Implementation of a language classifier that distinguishes between any given English and Dutch language. Used Decision Tree and AdaBoost algorithm.
Feature selection for the model
Multiple functions are defined to distinguish between the 2 languages, English and Dutch. These functions describe the common features that help the model differentiate between both of the languages. Some of the prominent features observed and utilized in training the model are:
Common Dutch words Common English words If the letter ‘q’ is present in the sentence If the word ‘oo’ is present in the sentence If the word ‘een’ is present in the sentence If the word ‘aa’ is present in the sentence If the word ‘ij’ is present in the sentence If the word ‘ee’ is present in the sentence If the word ‘de’ is present in the sentence If the word ‘en’ is present in the sentence If the word ‘van’ is present in the sentence
All these features would be tested for each line in the provided input file and the result for if the feature is present in the sentence or not is given as a Boolean value. Thus, each sentence would generate a list containing 11 Boolean value for each feature availability in that sentence.

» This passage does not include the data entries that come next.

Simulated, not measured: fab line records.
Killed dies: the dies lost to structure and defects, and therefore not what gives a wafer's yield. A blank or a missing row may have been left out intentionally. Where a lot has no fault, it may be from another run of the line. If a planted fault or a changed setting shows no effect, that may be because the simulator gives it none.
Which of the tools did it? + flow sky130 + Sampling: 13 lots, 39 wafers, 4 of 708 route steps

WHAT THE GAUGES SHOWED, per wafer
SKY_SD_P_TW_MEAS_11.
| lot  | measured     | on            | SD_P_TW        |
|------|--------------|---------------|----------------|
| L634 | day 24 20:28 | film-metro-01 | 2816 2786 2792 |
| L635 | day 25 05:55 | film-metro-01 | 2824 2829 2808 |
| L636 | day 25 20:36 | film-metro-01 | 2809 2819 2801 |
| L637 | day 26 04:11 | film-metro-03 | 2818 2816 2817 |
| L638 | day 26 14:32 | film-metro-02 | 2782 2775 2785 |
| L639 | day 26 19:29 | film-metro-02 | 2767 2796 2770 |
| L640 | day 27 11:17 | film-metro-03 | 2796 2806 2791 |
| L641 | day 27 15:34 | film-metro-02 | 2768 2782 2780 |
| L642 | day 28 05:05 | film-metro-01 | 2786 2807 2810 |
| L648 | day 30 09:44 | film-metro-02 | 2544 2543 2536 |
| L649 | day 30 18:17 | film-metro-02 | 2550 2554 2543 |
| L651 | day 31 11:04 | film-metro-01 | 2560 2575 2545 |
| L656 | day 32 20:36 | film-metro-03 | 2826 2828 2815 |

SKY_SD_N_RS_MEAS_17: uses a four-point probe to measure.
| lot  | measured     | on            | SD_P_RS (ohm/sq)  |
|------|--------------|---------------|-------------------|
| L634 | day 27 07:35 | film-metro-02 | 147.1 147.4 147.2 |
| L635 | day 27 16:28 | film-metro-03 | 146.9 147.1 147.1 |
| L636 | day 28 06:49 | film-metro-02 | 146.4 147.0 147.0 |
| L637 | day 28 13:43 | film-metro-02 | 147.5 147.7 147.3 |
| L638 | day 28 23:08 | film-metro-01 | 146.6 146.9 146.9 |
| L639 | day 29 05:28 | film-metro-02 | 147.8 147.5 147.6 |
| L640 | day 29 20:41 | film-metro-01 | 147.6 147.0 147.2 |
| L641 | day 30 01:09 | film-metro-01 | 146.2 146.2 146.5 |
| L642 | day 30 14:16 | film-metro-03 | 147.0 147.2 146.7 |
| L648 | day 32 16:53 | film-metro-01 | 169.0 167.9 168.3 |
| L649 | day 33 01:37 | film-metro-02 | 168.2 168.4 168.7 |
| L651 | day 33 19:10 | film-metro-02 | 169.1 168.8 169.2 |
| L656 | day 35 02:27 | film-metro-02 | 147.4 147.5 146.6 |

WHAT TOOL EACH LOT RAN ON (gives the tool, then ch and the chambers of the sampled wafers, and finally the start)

Decision Tree Learning Algorithm
A decision tree is a predictive model used for classifying data. This would be useful to find an objective value based on the input values given to the model. The best feature is selected by calculating the entropy and information gain values, and these values are utilized in this algorithm to distinguish between the different languages. The root node is calculated using these values.
The formulas used are:
Entropy = -∑P(vk)log2p(vk)
Remainder (A) = ∑ ((pk+nk)/(p+n)) * Entropy
Information Gain = Entropy – Remainder (A)
The subtrees are also generated using the same process to identify the language of the particular sentence.
Ada Boost Learning Algorithm
The Ada Boost algorithm works on weighted data whereas decision tree does not. The algorithm consists of various weak learners and a strong learner. A single input feature is taken into consideration by the AdaBoost weak learners. Then a single split decision tree is created which is also known as the decision stump. When the first decision stump is drawn every observation is weighted equivalently. After performing this step, an analysis is performed on the results that are obtained from the first decision stump. It checks if any observations are classified unfairly. If so then normalization is performed on it. The process of checking if the observations are classified wrongly and performing normalization on them continues until all the observations are categorized correctly.